A night out clubbing in Berlin takes a detour into armed robbery in Victoria, a heist thriller that’s been attracting rave reviews for its innovative, single-take camerawork. But despite a great central performance and a few heart-stopping action sequences, I’m not convinced that director Sebastian Schipper has pulled off this bold experiment.
Victoria (Laia Costa), a twentysomething Spanish woman, meets Sonne (Frederick Lau) and his friends Boxer, Blinker and Fuss outside a club. They were refused entry a little earlier and are now trying to steal a car – a good indication that they’re not among Berlin’s most law-abiding citizens.
Victoria is lonely (and non-judgmental) and Sonne speaks decent English, so they strike up a conversation that leads to drinks and a brief romantic interlude in the cafe where she works. Then she agrees to accompany them to a meeting with a gangster, where they are forced to carry out an armed bank raid in which Victoria is the designated driver. Given their almost comic level of ineptitude, you won’t be surprised to hear that these amateur robbers don’t get away clean.
Costa and Lau are brilliant as the hapless young couple, who’ve barely got acquainted before they become partners in crime. As the central figure in the story, Costa has to make the transition from innocent waitress to desperate criminal (she kidnaps a baby) in the course of one night. You feel her pain and bewilderment as one impetuous decision follows another, until she looks in the mirror at the end and wearily confronts a face she now barely recognises.
The performances are all the more impressive when you consider that they had to run through the whole piece, as you would during live theatre, rather than in the usual bite-sized movie chunks. (I understand that the film is a composite of three takes.) So if you like films where the dialogue sounds real, a bit repetitive and definitely not as though it’s been honed and polished, you will admire Victoria.
The bad news is that Victoria clocks in at a lengthy 138 minutes and takes a very long time to get going. I waited (for more than 50 minutes) for that fateful encounter with Boxer’s gangster friend to bring this story to life. I was bored. The people who’ve been raving about this “one-take wonder” of 21st-century cinema are obvious less concerned than I am about framing, lighting, editing and multiple viewpoints.
At times Sturla Brandth Grøvlen’s camerawork really complements the action and puts the viewer right in the centre of the unfolding mayhem. The panic-stricken claustrophobia of the scenes in the car before and after the robbery will have you on the edge of your seat. The visceral excitement of the shoot-out with the police is emphasised by low-angle shots and the fact that neither the robbers nor the audience can really see what’s happening.
Other sequences – especially in the first half of the film – just went on too long and cried out for someone to yell “Cut!” The second nightclub sequence made the passing of a few minutes feel like several hours – though that may have been the whole point.

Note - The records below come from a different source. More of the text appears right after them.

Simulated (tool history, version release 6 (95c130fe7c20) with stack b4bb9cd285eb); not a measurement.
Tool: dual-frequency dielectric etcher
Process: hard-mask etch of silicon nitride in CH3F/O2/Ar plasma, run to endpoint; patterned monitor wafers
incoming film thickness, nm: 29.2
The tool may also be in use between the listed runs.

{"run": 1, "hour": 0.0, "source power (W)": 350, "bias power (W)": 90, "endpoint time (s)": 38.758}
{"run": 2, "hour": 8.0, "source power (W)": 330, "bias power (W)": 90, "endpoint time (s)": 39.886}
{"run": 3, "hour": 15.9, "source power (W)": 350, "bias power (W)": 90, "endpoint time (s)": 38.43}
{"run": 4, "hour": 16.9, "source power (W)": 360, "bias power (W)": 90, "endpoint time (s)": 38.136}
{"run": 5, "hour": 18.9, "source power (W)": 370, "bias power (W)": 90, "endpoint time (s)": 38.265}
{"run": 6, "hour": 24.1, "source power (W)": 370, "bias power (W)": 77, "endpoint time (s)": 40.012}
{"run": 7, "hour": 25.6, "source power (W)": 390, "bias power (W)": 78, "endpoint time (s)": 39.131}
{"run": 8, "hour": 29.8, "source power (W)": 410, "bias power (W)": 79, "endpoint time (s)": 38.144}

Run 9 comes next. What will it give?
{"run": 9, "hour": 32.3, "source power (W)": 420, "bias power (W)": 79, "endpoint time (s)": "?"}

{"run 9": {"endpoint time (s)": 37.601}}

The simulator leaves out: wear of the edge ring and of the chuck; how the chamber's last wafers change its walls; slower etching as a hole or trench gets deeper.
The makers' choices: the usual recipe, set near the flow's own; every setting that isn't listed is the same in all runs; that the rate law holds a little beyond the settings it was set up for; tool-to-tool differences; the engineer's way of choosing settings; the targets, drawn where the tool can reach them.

I think there’s a good reason why directors don’t usually shoot in one take, even though digital cameras do make it easier than in the days when Alfred Hitchcock was boring us to tears with the ill-conceived Rope. As with Southern District, a Bolivian film I reviewed a few years ago, these very long takes are a gimmick that limit the type of story you can tell and how you can tell it.
Victoria the movie would have benefited from cuts within the action and to its overall running time. It’s a pity because Victoria and Sonne could have made as compelling a couple as Kit and Holly (Martin Sheen and Sissy Spacek) in that unforgettable tale of reckless youth – Terrence Malick’s Badlands.